Some Nebraska caregivers and teachers face low wages, no insurance and not enough training

Some Nebraska caregivers and teachers face low wages, no insurance and not enough training. (NTV News)

KEARNEY, Neb. — The life of an early childhood care provider in Nebraska is not always easy according to a study done by the Buffett Early Childhood Institute.

The Nebraska Early Childhood Workforce Survey shares some of the challenges teachers and caregivers face.

The survey points out how things like stress, lack of insurance, training and even not making enough money is hitting these caregivers hard, which is also putting a strain on the way kids are learning.

Lori Ziems, who cares for children in her home, is one person who is facing these challenges.

"You have to focus on their needs, not mine," said Ziems.

She said her job is not always easy.

"Being an in-home provider, I don't have an employer so health insurance is an issue. My husband is also self-employed," Ziems said.

Money is an issue as well for some providers.

The survey states that 80 percent of home-based providers work more than 40 hours a week, and earn half as much as pre-K and K-3 teachers.

"Am I going to get paid today? Is this family going to pay me? Do they understand that this is how I make my living?" Ziems said.

Other findings could impact your child.

The survey shows educators in urban areas were more educated than their rural counterparts.

"We as a state have to work hard on the opportunities were giving to kids. We have to look for quality so that means we all have to take a role in it," said Carol Renner who is a Buffett Early Childhood Institute Workforce board member.

The study also found out not all child care providers feel prepared to work with kids when they begin their careers.

Home-based providers felt the least prepared of all groups. Only 51 percent felt prepared to teach school age children.

Sixty-two percent of center-based teachers, working with infants and toddlers felt prepared to work with this age group at the start of their careers.

Seventy-three percent of Pre-K and 72 percent of K-3 teachers felt the most prepared to teach their age groups as well.

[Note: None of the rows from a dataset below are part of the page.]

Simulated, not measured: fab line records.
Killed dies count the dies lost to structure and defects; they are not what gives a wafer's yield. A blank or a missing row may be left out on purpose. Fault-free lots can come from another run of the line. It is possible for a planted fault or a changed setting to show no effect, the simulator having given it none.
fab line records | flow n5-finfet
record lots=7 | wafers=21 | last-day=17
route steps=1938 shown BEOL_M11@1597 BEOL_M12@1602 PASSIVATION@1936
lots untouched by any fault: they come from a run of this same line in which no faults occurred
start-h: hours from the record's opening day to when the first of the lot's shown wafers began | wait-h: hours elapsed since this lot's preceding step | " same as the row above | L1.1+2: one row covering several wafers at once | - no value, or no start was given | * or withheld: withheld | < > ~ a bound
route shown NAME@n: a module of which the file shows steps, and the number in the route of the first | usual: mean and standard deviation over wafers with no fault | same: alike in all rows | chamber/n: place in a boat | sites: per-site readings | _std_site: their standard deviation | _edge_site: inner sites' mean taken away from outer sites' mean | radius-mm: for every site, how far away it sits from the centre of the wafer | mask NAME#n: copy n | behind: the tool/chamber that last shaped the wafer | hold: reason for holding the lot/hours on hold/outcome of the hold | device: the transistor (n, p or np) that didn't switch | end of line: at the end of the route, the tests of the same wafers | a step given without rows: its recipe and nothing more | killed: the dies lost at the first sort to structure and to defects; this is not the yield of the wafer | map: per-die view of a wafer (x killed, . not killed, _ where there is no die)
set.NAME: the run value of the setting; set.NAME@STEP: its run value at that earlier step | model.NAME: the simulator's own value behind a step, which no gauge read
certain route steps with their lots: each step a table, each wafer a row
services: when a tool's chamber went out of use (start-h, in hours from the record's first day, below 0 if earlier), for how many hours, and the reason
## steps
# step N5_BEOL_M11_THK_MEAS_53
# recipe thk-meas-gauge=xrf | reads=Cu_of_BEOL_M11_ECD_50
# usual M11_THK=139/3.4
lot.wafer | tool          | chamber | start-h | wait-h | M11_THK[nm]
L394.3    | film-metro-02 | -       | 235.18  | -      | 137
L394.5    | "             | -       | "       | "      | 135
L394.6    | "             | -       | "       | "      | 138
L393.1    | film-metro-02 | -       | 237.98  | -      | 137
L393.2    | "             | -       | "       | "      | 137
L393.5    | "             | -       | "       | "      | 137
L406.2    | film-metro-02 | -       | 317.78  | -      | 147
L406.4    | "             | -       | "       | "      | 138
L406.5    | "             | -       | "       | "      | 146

"It's the most critical time for brain development, for language development, for kids learning how to self-regulate," Renner said. "If they don't have a quality experience, it's not going to happen automatically by the time they get to kindergarten."

The Buffet survey also found that there is a need for more diversity among the all early childhood teaching staff, and more steady training so teachers will feel prepared when teaching their students.